This is the little village town which is mainly populated by factory workers from the fruits canners, which mainly grow pineapples. The areas is predominantly for farmers of Sugar cane and other vegetables.
There has been lots of attractions that came about of late here such as the Swazi Candles, the Malandelas complex including House on Fire and this has resulted to having a all directions coming to this very nice vallely
Despite its size, this little village has a really good buzz about it and you can find pretty much anything you need.
This is Swaziland’s largest protected area and it is the home of the big five; lions, leopards, elephants, buffalo and rhinos. While there are small populations of giraffe, hippo, crocodiles and hyena you will find larger numbers of zebra, wildebeest, impala and kudu. As you might imagine there is a wealth of bird life in the park as Hlane is known to be the most southerly nesting colony of marabou stork in Africa.
The birds of prey are particularly impressive and the reserve is populated with martial eagles, bateleur and five species of vulture, including the high density of nesting white backed vulture. Visitors can enjoy a network of self guided game viewing routes or take a guided game drive in an open Land Rover. Other activities include guided walking safaris, a self guided walking trail along the Umbuluzana river and guided mountain biking through the reserve. You can either bring your own bike or hire one in the park.
While you should not compare this park with Kruger due to its smaller size, you can still expect to see a vast amount of game.
Mlilwane is located not too far from the Malkerns valley. This is a great place for people who enjoy hiking and those who want to see the animals on horseback. All the animals here are not dangerous at all so you are able to use your map and go for a self guided walk.
Game drives and horse riding are a major attraction at Mlilwane. These can be done as self drive excursions or as part of the guided tour in open Land Rovers or on horseback. These safaris last about one and half hours and depart throughout the day.

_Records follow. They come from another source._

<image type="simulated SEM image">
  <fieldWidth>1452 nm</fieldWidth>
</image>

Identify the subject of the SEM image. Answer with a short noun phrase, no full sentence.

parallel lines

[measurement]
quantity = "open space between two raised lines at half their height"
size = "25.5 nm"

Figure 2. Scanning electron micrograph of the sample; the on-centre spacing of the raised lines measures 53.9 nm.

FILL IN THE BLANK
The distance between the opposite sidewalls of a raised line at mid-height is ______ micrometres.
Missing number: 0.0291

Those who love a bit of hiking may test their mettle by tackling the strenuous walk up to the top of Execution Rock. There is also a two and a half hour guided bird walk which should appeal to bird watchers.
Most of the travelers are getting more and more into seeing the cultures of the place that they are visiting. If you are one of those travelers then you have come to the right place since we in. Swaziland is known for its friendly people and unique culture.
You can either join an organized tour day tour or the overnight stay in the village or just jump in the local bus and ask the next person next to you. Like this you will make lots of friends for life and you will have the opportunity to be invited into a local home, and you will see how the typical Swazi family lives their life.
If you are joining an organized tour you can have a look under the Swaziland tours or you can simply see our tours section.
This is the typical African City where everything and everybody is minding their own business. It's nothing strange to see a business man in a suit walking next to a man carry about ten boxes on his head as he makes his way to the local market.
This is the centre of the country where all the major roads meet. As a result, it’s buzzing with life and is a lot of fun to explore. Manzini Market is always a winner when it comes to doing your shopping for souvenirs.
This is where you will find all your local traders selling their products. This Market is open from 6am until 5pm. In the evening, there is a really great section at the market where you can buy all you need from bracelest to masks at a very reasonable price. In Manzini, the people at the market never follow you around or push you to buy.
The main days for the market are Wednesdays and Thursdays but is open daily.
The international dialing code for Swaziland is +268. If you are calling South Africa., dial 00268 and then the number. Travelers who want to use their own cell phones should be aware that Swaziland is considered an international territory, and you will not be able to utilize your South African network unless you activate international roaming. This is expensive however and the best way to stay in touch is to buy a prepaid card from MTN Swaziland once you are across the border. This will let you make calls within Swaziland and it also opens a text message channel to South Africa and overseas.
As many Swazis will tell you, this is a peaceful country with a relatively low crime rate- especially when compared to South Africa.
Nevertheless, there is some petty crime around such as pick pocketing. All in all however, Swaziland is a safe destination for travellers.
Both the South African drivers license and the International Drivers License (available through the Automobile Association) are valid in Swaziland as long as they display a photograph of the driver. All normal traffic laws and regulations are applied when driving in Swaziland. We drive on the left hand side of the road.
siSwati is the main language of Swaziland, although English is also widely spoken, even in rural areas, and is the official language for business. siSwati is similar to Zulu.So do have a good practice of the language using the guide book. This will help you a lot since you will not look like a typical tourist
1 January - New Year's Day.
2 April - Good Friday.
5 April - Easter Monday.
19 April - Birthday of King Mswati III.
25 April - National Flag Day.
1 May - Labour Day.
21 May - Ascension Day.
22 July - Birthday of the Late King Sobhuza.
Late August/early September* - Umhlanga, Reed Dance Day.
6 September - Somhlolo Day (Independence Day).
Late December/early January* - Incwala Ceremony.
25 December - Christmas Day.
The unit of currency is the lilangeni (e - plural is Emalangeni), which is divided into 100 cents. It has the same value as the South African rand, which is also generally accepted throughout the country.
Nedbank, First National Bank and Standard Bank (all linked to South Africa) have branches throughout Swaziland. Branch times are usually 08:30 - 15:30, Monday to Friday and on Saturdays 08:30 - 11:00. Traveller's cheques can be cashed in banks and most hotels. Tipping is generally expected, and is to the tune of 10 percent.
To check the current exchange rate, take a look at OANDA.com
Population - 953 000 people (2007 census)
Population growth - Stagnant
Size - 17,363 square kilometres
The average age of the population is around 18 with 40% of the population under 15. The average life expectancy is rather dismal at 37years, projected to worsen to 33 years by 2015. About 75% of the population lives in the rural areas.